In December 1775, over seven months after the outbreak of war, Congress finally passed a resolution concerning prisoner treatment. However, it was largely at odds with Washington’s declared stance. As he held the British forces in Boston, the Continental Congress resolved
That such as are taken be treated as prisoners of war, but with humanity, and allowed the same rations as the troops in the service of the Continent; that the officers being in pay should supply themselves with cloaths, their bills to be taken therefor, that the soldiers be furnished as they now are.6
With this edict, Congress sought to take the high road and elevate the nation’s conduct above less-noble struggles of the past.
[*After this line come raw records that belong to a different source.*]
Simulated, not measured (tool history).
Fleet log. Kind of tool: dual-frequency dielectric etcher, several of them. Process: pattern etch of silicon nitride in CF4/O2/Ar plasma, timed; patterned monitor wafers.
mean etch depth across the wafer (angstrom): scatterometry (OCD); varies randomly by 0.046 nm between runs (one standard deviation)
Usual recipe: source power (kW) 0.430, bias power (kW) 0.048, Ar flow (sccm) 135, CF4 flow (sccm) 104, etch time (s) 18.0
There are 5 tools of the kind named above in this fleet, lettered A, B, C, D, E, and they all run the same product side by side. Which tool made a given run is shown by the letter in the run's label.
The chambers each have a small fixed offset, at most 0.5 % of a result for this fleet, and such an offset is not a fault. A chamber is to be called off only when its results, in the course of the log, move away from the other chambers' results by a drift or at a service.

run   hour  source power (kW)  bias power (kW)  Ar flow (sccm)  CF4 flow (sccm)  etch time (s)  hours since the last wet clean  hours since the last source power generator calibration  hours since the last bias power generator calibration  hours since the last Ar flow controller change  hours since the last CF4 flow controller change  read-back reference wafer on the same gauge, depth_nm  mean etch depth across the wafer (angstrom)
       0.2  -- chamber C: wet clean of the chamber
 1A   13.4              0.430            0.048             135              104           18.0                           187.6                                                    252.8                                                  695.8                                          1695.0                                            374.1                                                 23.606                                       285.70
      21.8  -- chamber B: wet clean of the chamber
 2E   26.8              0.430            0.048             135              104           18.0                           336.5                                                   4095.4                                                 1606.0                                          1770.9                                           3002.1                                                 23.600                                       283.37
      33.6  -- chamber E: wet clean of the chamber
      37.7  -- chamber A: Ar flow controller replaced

As a matter of principle, Washington agreed. He was morally opposed to mistreatment, in theory, and had initially preferred to “err on the side of mercy than that of strict Justice.”7 Experience taught him, however, that the high standard he sought was not practical, and that harsh measures might be necessary to save American lives. Just weeks after Congress’s decree that prisoners be treated humanely, Washington again threatened to abuse a British captive.8 This time, he needed to protect a captured national hero.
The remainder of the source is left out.